IBM has taken another open source technology provider into its portfolio, acquiring Ahana, one of the leading vendors behind the massively parallel distributed in-memory SQL query engine Presto. Presto, first created and still actively developed at Meta, has attracted a broad array of open source contributors, and is championed by several vendors. It has also been forked to create Trino, which competes for the same set of use cases. Trino has its own adherents, including the much better funded Starburst, which is seen by some as “more closed.” Both technologies, and both vendors, have competed with solutions for unified data access from major data management vendors. Many of thie vendors also support one or both emerging standards in an effort to attract prospects unwilling to be tied to what they may view as the vendors’ proprietary solution.
IBM is placing a bet here. It’s made a choice based on its posture of building an open-source based stack that ties together its sizable community of DBMS customers using its proprietary technologies like Db2 and Netezza with those leveraging newer, often open-source ones. IBM will leverage the expertise it has developed in the open source formats it has helped fund and develop across on-premises and cloud deployments. IBM has partnered with Cloudera to craft strategies bringing the transforming Hadoop wave and extending it as it moves to the cloud, and is eager to leverage its presence in the cloud and open source community to join the rising tide of analytic data management solutions with a comprehensive solution. Ahana offers a key component, a connection to a powerful community in the Presto Foundation as part of the Linux Foundation and will no doubt be key to upcoming deliverables.
Ahana must be seen as a down payment on the construction of IBM’s own entry into this space. It has a formidable array of assets, and it is late to the party, but the lakehouse market is just getting started, and there is room to make a splash.
Some Context – The Evolution of The Open Lakehouse
In the beginning was the transactional data; it resulted from, and drove, business processes. And business users wanted it after the fact, to analyze, to understand what was happening and improve outcomes, to predict the future and create new opportunities. But it was hard to find, hard get to, and hard to combine with other data. And so the most well-organized data was copied into data warehouses: well-structured, well-chosen subsets of the data for well-known uses required by well-funded, well-connected users.
Before long, new kinds of operational data came along – interactions on websites, trails of breadcrumbs left behind by visitors navigating shopping sites and games and all manner of commercial and personal activity, readings from all sorts of instruments on oil rigs, self-driving cars, and communications networks – as well as communications between people on all kinds of social sites. This data was not so well organized. So as uses for this data became apparent, the files it had been stored in became a new target, and those files – new and old, in many formats – were put into data lakes. Largely unaltered, at least at first, the data in these lakes became a playground for data scientists trying out new analytic tools, like notebooks with built in graphic tools and machine learning models to detect correlations and patterns.

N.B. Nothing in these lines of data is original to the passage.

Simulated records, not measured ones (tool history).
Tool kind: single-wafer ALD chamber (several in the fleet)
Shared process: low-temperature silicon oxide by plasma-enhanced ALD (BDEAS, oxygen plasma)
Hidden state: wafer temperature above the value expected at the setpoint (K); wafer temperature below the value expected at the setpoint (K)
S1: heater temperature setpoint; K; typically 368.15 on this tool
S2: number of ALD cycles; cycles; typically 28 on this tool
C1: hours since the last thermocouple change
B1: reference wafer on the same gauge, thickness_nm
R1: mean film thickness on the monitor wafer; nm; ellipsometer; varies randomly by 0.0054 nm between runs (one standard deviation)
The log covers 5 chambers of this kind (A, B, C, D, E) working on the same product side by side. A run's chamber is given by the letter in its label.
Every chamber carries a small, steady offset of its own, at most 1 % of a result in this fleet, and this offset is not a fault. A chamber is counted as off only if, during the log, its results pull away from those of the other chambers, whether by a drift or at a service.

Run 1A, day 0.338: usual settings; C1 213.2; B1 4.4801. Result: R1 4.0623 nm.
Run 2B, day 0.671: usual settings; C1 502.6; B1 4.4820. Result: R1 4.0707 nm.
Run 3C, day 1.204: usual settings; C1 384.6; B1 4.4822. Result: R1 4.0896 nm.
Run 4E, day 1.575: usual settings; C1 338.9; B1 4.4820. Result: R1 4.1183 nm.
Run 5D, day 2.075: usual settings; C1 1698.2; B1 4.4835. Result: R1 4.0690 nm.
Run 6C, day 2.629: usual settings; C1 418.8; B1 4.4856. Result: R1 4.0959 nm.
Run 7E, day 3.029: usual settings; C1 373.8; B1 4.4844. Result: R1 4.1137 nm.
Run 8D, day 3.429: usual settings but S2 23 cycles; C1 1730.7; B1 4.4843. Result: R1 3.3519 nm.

The success of these efforts led to an obvious question:
What if we combined these two kinds of data to generate richer insights and connect new techniques with old ones?
This activity was pursued by traditional data warehouse users by creating logical data warehouses, a term coined by Gartner. But data lake users, often a separate group within their firms, pursued the same goal, and from their ranks emerged a new name: the data lakehouse, popularized and promoted by Databricks and now broadly adopted to describe this rich place of intersection.
Vendors from both ends of this “structured-to-unstructured” continuum – data warehouse purveyors, often using proprietary formats and providing exclusive access to the contents, and data lake vendors, often with a more open standards-based posture, pursued this emerging market. Both sets of vendors have spawned new technologies, evangelized emerging use cases, and helped accelerated the growth of these new analytic tools.